Trying to understand the bond between master and subordinate key pairs

Hauke Laging mailinglisten at hauke-laging.de
Wed Feb 12 11:19:13 CET 2014


Am Mi 12.02.2014, 07:02:51 schrieb Faru Guredo:

> This is suggested — as far as I understand — in order to keep
> the original master key for signing in a secret place, because master
> signing key = my genuine identity. But.

Signing (data) is not the relevant aspect of a mainkey. Certification 
(i.e. signing key components) is. You can create mainkeys which are not 
capable (i.e: not allowed) of signing data at all.


> Which public keys should be uploaded to the keyserver?

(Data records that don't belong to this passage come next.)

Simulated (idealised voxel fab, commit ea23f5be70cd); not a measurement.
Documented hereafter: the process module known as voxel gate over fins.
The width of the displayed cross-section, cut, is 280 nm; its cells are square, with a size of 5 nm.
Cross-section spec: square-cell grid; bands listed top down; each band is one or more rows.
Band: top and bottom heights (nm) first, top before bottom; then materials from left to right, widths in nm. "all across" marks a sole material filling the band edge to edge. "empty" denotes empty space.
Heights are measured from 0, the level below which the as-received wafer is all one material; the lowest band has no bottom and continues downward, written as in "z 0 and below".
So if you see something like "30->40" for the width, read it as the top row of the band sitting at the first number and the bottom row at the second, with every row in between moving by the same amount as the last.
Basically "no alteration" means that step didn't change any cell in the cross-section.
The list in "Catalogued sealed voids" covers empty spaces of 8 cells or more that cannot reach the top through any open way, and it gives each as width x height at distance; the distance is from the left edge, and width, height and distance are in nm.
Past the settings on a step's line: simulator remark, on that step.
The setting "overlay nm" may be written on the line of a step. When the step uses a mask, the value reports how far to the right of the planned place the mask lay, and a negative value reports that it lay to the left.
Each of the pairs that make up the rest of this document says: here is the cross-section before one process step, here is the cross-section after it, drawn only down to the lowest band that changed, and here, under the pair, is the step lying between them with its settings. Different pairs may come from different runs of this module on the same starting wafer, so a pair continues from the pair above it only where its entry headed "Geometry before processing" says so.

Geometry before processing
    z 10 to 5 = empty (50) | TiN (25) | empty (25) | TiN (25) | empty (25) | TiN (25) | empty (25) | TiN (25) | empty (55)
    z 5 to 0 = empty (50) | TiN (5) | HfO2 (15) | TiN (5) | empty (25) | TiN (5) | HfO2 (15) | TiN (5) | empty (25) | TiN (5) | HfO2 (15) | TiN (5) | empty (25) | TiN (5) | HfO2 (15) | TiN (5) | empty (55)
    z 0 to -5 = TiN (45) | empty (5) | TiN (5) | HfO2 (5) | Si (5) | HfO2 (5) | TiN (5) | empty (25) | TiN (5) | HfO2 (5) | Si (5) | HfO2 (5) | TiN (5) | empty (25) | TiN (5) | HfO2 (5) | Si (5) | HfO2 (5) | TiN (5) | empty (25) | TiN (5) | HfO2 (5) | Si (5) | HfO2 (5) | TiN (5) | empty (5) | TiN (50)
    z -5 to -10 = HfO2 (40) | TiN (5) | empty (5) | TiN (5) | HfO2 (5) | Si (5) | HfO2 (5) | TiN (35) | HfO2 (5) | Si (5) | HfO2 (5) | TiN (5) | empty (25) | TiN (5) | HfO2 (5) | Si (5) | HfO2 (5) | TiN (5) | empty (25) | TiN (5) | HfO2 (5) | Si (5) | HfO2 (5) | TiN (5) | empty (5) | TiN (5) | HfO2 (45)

All public keys must be available to the public. (You cannot even 
prevent that from happening.) The public mainkey is necessary for the 
verification that the subkeys belong to this mainkey. Furthermore it is 
needed for the fingerprint check.


> But what about gathering
> signatures of other people on your own public key? Should I upload
> public key of my master signing key along with the public key of the
> subordinate keypair I am planning to use daily?

These two components are not related at all. These should be two 
distinct questions.


> I don’t get the bond between master keys and subordinate keys. Does it
> even exist?

The mainkey binds the subkeys by signing them. Signature subkeys have to 
sign the mainkey, too, in order to become valid.

OpenPGP considers signatures by a subkey as equivalent to those by a 
mainkey. But if everyone understand what this means (and how it can be 
checked) then you can use the protected mainkey for more secure 
signatures (if you do not have a more secure other key). You can use it 
for more secure encryption, too (again: If everyone involved understands 
how to do that).


> To me they look like totally different keys.

They are, technically. They could even be exchanged. But the OpenPGP key 
format marks one as the mainkey and the other ones as subkeys.


> Okay, when I
> usually sign files with key AAAAAAAA when I send them to Alice, and
> eventually I want to sign her key (…which of her keys, actually? The
> one she uses daily or the one she keeps like me? If she keeps it, how
> did it get to me? Which public keys supposed to collect signatures of
> other people — of the master one or newly created subordinate one?),
> I need to use my master key BBBBBBBB. How does she know that BBBBBBBB
> is also my key if they have different IDs?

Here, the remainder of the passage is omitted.